HIGH AND LOW is screening September 8 as part of Film Forum’s NYPD festival

HIGH AND LOW (TENGOKU TO JIGOKU) (Akira Kurosawa, 1963)
Film Forum
209 West Houston St.
Thursday, September 8, 3:00 & 7:00
Series continues through September 13
212-727-8110
www.filmforum.org

On the verge of being forced out of the company he has dedicated his life to, National Shoes executive Kingo Gondo’s (Toshirō Mifune) life is thrown into further disarray when kidnappers claim to have taken his son, Jun (Toshio Egi), and are demanding a huge ransom for his safe return. But when Gondo discovers that they have mistakenly grabbed Shinichi (Masahiko Shimazu), the son of his chauffeur, Aoki (Yutaka Sada), he at first refuses to pay. But at the insistence of his wife (Kyogo Kagawa), the begging of Aoki, and the advice of police inspector Taguchi (Kenjiro Ishiyama), he reconsiders his decision, setting in motion a riveting police procedural that is filled with tense emotion. Loosely based on Ed McBain’s 87th Precinct novel King’s Ransom, High and Low is divided into two primary sections: the first half takes place in Gondo’s luxury home, orchestrated like a stage play as the characters are developed and the plan takes hold. The second part of the film follows the police, under the leadership of Chief Detective Tokura (Tatsuya Nakadai), as they hit the streets of the seedier side of Yokohama in search of the kidnappers. Known in Japan as Tengoku to Jigoku, which translates as Heaven and Hell, High and Low is an expert noir, a subtle masterpiece that tackles numerous socioeconomic and cultural issues as Gondo weighs the fate of his business against the fate of a small child; it all manages to feel as fresh and relevant today as it probably did back in the ’60s.

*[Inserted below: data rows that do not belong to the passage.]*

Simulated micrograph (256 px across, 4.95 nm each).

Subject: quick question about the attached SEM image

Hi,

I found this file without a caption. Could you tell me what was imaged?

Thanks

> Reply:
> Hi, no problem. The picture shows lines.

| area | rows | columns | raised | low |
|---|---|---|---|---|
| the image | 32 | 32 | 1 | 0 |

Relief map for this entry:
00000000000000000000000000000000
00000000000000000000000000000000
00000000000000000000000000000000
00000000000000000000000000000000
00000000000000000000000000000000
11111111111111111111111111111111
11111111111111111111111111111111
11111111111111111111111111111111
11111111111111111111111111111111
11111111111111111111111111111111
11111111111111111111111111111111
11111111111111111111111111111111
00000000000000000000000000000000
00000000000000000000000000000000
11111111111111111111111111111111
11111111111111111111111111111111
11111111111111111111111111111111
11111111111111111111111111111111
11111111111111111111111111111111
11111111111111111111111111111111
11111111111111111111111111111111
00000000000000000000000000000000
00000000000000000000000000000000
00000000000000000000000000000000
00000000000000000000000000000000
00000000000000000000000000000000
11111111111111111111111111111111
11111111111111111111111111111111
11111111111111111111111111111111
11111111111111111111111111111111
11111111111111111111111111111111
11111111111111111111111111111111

Even though it takes place in Japan and not New York City, High and Low is screening on Thursday, September 8, in a double feature with William A. Berke’s 1958 police drama, Cop Hater, as part of Film Forum’s “NYPD” festival, paying tribute to the tenth anniversary of the amazing, selfless work done by New York’s Finest on September 11 (as well as every day of every year). The festival, which continues through September 13, also includes such cool double features as Sweet Smell of Success (Alexander Mackendrick, 1957) and The Wrong Man (Alfred Hitchcock, 1957) on September 7, Phantom Lady (Robert Siodmak, 1944) and I Wake Up Screaming (H. Bruce Humberstone, 1941) on September 8, and the inspired pairing of William Friedkin’s controversial 1980 serial killer movie Cruising and Abel Ferrara’s awesome Bad Lieutenant on September 12, two pictures that are cult classics for very different reasons.

KUROSAWA: YOJIMBO

Toshiro Mifune can’t believe what he sees in YOJIMBO.

Toshirō Mifune can’t believe what he sees in YOJIMBO, being shown in HD at Symphony Space

YOJIMBO (Akira Kurosawa, 1961)
Symphony Space, Leonard Nimoy Thalia
2537 Broadway at 95th St.
Sunday, August 7, 3:00
Series continues through August 28
212-864-5400
www.symphonyspace.org

Kuwabatake Sanjuro (Toshirō Mifune) is a lone samurai on the road following the end of the Tokugawa dynasty in yet another of Akira Kurosawa’s unforgettable masterpieces. Sanjuro comes to a town with two warring factions and plays each one off the other as a hired hand. Neo’s battles with myriad Agent Smiths are nothing compared to Yojimbo’s magnificent swordfights against growing bands of warriors that include the evil Unosuke (Tatsuya Nakadai), who is in possession of a new weapon that shoots bullets. Try watching this film and not think of several Clint Eastwood Westerns (including Sergio Leone’s pasta remake, A Fistful of Dollars) as well as High Noon. The film is being screened as part of Symphony Space’s “Kurosawa” series, featuring the first time ever many of the Japanese auteur’s finest films are being shown on the big screen in HD; coming up is High and Low on August 13, Hidden Fortress on August 14, Stray Dog on August 27, and Rashomon on August 28.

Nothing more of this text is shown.